Eleven years have now passed since United States armed forces invaded Iraq and pushed Saddam Hussein from power. But the political reverberations of the 2003 military intervention continue to be felt. And they have only grown stronger with the distance of time. The 2003 invasion now looms over every decision to act – or not act – America takes.
More than 4,000 American servicemen and women died in Iraq. And from 2003-2012, America spent $60 billion for "relief and reconstruction" of the country, according to the Special Inspector General for Iraq Reconstruction. Yet today Iraq is in chaos, with deadly violence, a dysfunctional government and a thriving al-Qaeda-aligned insurgency gaining hold in cities that Americans gave their lives to secure. This February, at least 700 Iraqis died in violence consuming the country. Hundreds more deaths in Anbar province – home to the rising al-Qaeda forces — remain reported but unconfirmed because security concerns keep United Nations officials from the area.

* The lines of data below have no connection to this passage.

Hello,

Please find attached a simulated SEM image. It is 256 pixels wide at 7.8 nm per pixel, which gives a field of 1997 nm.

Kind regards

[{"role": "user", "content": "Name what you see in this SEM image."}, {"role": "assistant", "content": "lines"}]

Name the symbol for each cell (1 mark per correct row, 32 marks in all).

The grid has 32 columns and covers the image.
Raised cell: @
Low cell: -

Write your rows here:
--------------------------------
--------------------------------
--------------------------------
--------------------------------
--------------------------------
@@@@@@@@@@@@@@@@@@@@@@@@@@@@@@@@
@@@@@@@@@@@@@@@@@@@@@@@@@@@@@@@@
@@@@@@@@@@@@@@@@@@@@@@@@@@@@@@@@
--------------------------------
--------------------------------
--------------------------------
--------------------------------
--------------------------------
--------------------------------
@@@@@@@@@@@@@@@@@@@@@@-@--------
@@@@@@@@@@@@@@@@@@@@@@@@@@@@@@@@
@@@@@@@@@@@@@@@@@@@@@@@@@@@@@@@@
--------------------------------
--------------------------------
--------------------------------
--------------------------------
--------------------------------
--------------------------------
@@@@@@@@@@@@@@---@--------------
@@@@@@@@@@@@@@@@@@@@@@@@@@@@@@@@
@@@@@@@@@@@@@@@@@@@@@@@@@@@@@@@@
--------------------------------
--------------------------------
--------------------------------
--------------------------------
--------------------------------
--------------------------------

Americans now see the war in Iraq as having failed to achieve its goals. In a 2004 survey, more than 60 percent of those polled said they thought the U.S. had made the "right decision" in using military force in Iraq. By the start of this year that number had fallen to 38 percent, according to the Pew Research Center. What the numbers don't show is the emotional toll the conflict has taken on a now-wary America that is far less inclined to believe its leaders when they argue for military intervention of any sort. A decade of war in Iraq, plus America's longest-ever war in Afghanistan, has left Americans eager for what President Barack Obama has called "nation-building here at home."
"Iraq put handcuffs on us," said one former State Department official familiar with U.S. policy in both Iraq and Syria. "It was a constant ghost hanging over everything."